Don Babwintammy Webber Associated Press

CHICAGO (AP) — The city’s nearly weeklong teachers strike appeared headed toward a resolution Friday after negotiators emerged from marathon talks to say they had achieved a “framework” that could end the walkout in time for students to return to class Monday.

Both sides were careful not to describe the deal as a final agreement and declined to release the terms. They expected to spend the weekend working out details before union delegates are asked to vote Sunday on whether to call off the strike.

School Board President David Vitale said the “heavy lifting” was over after long hours of talks placed “frameworks around all the major issues.”

Union President Karen Lewis agreed, saying there were no “main sticking points right now.” But she reiterated that there is also no contract yet and the strike remains in full effect. Despite the apparent progress, she said, the union is still suspicious of the board after being burned in the past.

The walkout has been a potent display of union power at a time when organized labor has been losing ground around the nation. The negotiations have been closely followed by many other unions and school districts that face the same issues about the future of urban education, particularly teacher evaluations linked to student test scores and the threat of school closures.

In a statement, Mayor Rahm Emanuel said the framework “is an honest and principled compromise” that “preserves more time for learning in the classroom, provides more support teachers to excel at their craft and gives principals the latitude and responsibility to build an environment in which our children can succeed.”

Robert Bloch, an attorney for the union, called it “one of the most difficult labor contracts negotiated in decades.” He said many of the core issues had been worked out “but not all of them.”

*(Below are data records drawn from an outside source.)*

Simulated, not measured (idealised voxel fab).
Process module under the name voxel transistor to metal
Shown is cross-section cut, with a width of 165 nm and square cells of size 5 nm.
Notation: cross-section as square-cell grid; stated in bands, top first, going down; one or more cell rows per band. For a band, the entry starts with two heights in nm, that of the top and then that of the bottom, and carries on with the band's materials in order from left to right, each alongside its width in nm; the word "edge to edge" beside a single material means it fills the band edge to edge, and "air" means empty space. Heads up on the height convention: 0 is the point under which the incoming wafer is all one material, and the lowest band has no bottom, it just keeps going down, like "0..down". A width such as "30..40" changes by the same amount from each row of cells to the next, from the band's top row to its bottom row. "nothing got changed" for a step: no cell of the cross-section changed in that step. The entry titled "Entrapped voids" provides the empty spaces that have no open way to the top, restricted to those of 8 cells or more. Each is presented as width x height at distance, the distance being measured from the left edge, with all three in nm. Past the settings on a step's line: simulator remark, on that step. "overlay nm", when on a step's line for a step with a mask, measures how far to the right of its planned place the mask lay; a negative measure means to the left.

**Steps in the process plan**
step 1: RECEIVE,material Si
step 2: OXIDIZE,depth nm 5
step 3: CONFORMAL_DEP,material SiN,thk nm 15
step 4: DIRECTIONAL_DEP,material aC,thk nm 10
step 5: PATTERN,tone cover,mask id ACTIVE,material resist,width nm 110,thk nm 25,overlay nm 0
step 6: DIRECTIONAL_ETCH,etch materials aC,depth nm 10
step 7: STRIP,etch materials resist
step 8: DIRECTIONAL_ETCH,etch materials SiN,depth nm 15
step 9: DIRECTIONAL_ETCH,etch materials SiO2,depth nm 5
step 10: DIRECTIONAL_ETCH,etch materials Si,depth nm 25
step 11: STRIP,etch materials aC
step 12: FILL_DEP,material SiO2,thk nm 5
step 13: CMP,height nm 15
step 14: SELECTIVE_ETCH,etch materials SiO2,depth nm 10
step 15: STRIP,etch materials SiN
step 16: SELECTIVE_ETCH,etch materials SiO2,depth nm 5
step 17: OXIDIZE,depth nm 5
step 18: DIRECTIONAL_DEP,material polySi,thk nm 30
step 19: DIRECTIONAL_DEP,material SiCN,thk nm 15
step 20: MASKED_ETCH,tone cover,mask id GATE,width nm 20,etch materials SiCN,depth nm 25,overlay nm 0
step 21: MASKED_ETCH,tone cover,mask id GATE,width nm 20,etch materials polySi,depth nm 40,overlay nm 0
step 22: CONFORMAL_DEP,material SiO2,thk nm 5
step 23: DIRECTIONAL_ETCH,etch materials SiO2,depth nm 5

Shortly after negotiators reported the progress, Lewis entered a meeting of union delegates. The delegates could be seen through windows cheering and applauding, some of them on their feet and pumping their fists in the air.

Journalists were not allowed inside the meeting, but delegates said later that the cheering was not for a deal but because the negotiating team had promised there would be no agreement until everything was in writing.

“I think we want to go back to the classroom, but we are willing to do whatever we need to,” said Adam Heenan, a delegate and teacher at Curie Metro High School. “We are prepared to go back to teach. We are prepared to continue to walk.”

Still, both sides sounded more optimistic than at any point since teachers hit the picket line Monday.

When the contract offer is complete, the union’s bargaining committee expected to recommend the contract proposal to the membership, Bloch said.

“And if we have been listening to the membership well and have heard their concerns, then that agreement will be accepted by our membership overall,” he said.

The walkout, the first by Chicago teachers in 25 years, canceled five days of school for more than 350,000 public school students who had just returned from summer vacation.

At one point, the district offered a 16 percent raise over four years — far beyond what most American employers have offered in the aftermath of the Great Recession. But teacher evaluations and job-security measures stirred the most intense debate.

The union sought a plan for laid-off instructors to get first dibs on job openings and for an evaluation system that does not rely heavily on student test scores.

The district offered compromises, including provisions that would have protected tenured teachers from dismissal in the first year of the evaluations and created an appeals process. Another proposal offered laid-off teachers the first right to jobs matching their qualifications at schools that absorb the children from their closed school.

It wasn’t immediately clear if the union had accepted those provisions.

The strike by more than 25,000 teachers in the nation’s third-largest school district idled many children and teenagers, leaving some unsupervised in gang-dominated neighborhoods.

Because many of the same issues confront other school districts beyond Chicago, teachers from Wisconsin, Minnesota and perhaps as far away as Boston were making plans to attend a rally Saturday in Chicago.

The strike “has magnified and elevated the public debate on school reform,” said Terry Mazany, president and CEO of the Chicago Community Trust, which has focused on school improvement, and a former interim CEO at Chicago Public Schools. “It has become the focal point for the union movement and its future in this country.”

On Friday, readers of the Chicago Sun-Times opened the paper to a full-page letter to Emanuel written by the Boston Teachers Union.

The union reminded readers that some of the things Chicago teachers are fighting have long been available to Boston teachers, including the right to let teachers with seniority move into jobs in other schools if their schools close down.

Perhaps more significantly, the union took Emanuel to task for the contentiousness of the negotiations, putting the blame on the mayor’s shoulders.

“Perhaps you can learn from us — and begin to treat your own teaching force with the same respect,” the union wrote.

Meanwhile, Chicago teachers said they were planning a “Wisconsin-style” rally for Saturday, regardless of progress on the contract. A couple of hundred Wisconsin teachers planned to come to Chicago to join the event.

“It’s really sort of a spontaneous kind of organizing,” said Bob Peterson, president of the Milwaukee Teachers’ Education Association, which unsuccessfully sought the recall of Gov. Scott Walker.

Until this week, Chicago teachers had not walked out since 1987, when they were on strike for 19 days.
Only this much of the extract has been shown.